Required Skills: Azure, AWS, Kafka, Spark, MLflow, AutoML
Job Description
Core Technical Responsibilities:
• Architect and optimize big data pipelines using Apache Spark, Delta Lake, and Databricks-native tools.
• Design scalable data ingestion and transformation workflows, including batch and streaming (e.g., Kafka, Spark Structured Streaming).
• Create integration guidelines to configure and integrate Databricks with other existing security tools relevant to data access control.
• Implement data security and governance using Unity Catalog, access controls, and data classification techniques.
• Support migration of legacy systems to Databricks on cloud platforms like Azure, AWS, or GCP.
• Manage cloud platform operations with a focus on FinOps support, optimizing resource utilization, cost visibility, and governance across multi-cloud environments.
Collaboration & Advisory
• Act as a technical advisor to data engineering and analytics teams, guiding best practices and performance tuning.
• Partner with architects and business stakeholders to align Databricks solutions with enterprise goals.
• Lead proof-of-concept (PoC) initiatives to demonstrate Databricks capabilities for specific use cases.
Strategic & Leadership Contributions
• Mentor junior engineers and promote knowledge sharing across teams.
• Contribute to platform adoption strategies, including training, documentation, and internal evangelism.
• Stay current with Databricks innovations and recommend enhancements to existing architectures.
Specialized Expertise (Optional but Valuable)
• Machine Learning & AI integration using MLflow, AutoML, or custom models.
• Cost optimization and workload sizing for large-scale data processing.
• Compliance and audit readiness for regulated industries.
Qualifications:
• Bachelor’s degree in computer science.
• At least 6 years of experience in IT cloud infrastructure, architecture and operations, including security, with at least 3 years in a Platform admin role
• Strong understanding of data security principles and best practices.
• Expertise in Databricks platform, security features, Unity Catalog, and data access control mechanisms.
• Experience with data classification and masking techniques.
• Strong understanding of cloud cost management, with hands-on experience in usage analytics, budgeting, and cost optimization strategies across multi-cloud platforms.
• Strong knowledge of cloud architecture, design, and deployment principles and practices, including microservices, serverless, containers, and DevOps.
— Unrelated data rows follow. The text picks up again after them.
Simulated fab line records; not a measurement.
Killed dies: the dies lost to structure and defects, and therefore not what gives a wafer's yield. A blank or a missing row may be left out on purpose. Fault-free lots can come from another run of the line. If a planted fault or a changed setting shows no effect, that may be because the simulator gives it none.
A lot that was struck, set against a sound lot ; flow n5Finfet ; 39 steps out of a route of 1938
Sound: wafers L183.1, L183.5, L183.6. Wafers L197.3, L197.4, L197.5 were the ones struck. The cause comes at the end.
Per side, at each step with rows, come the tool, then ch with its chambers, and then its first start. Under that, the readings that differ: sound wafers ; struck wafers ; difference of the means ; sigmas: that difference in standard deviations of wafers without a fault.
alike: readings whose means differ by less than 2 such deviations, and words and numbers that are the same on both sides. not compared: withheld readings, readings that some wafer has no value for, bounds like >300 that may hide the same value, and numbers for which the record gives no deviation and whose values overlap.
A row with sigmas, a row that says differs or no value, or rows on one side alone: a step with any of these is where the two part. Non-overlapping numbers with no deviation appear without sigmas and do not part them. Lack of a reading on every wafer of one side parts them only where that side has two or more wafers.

• Deep expertise in Azure/AWS big data & analytics technologies, including Databricks, real time data ingestion, data warehouses, serverless ETL, No SQL databases, DevOps, Kubernetes, virtual machines, web/function apps, monitoring and security tools.
• Deep expertise in Azure/AWS networking and security fundamentals, including network endpoints & network security groups, firewalls, external/internal DNS, load balancers, virtual networks and subnets.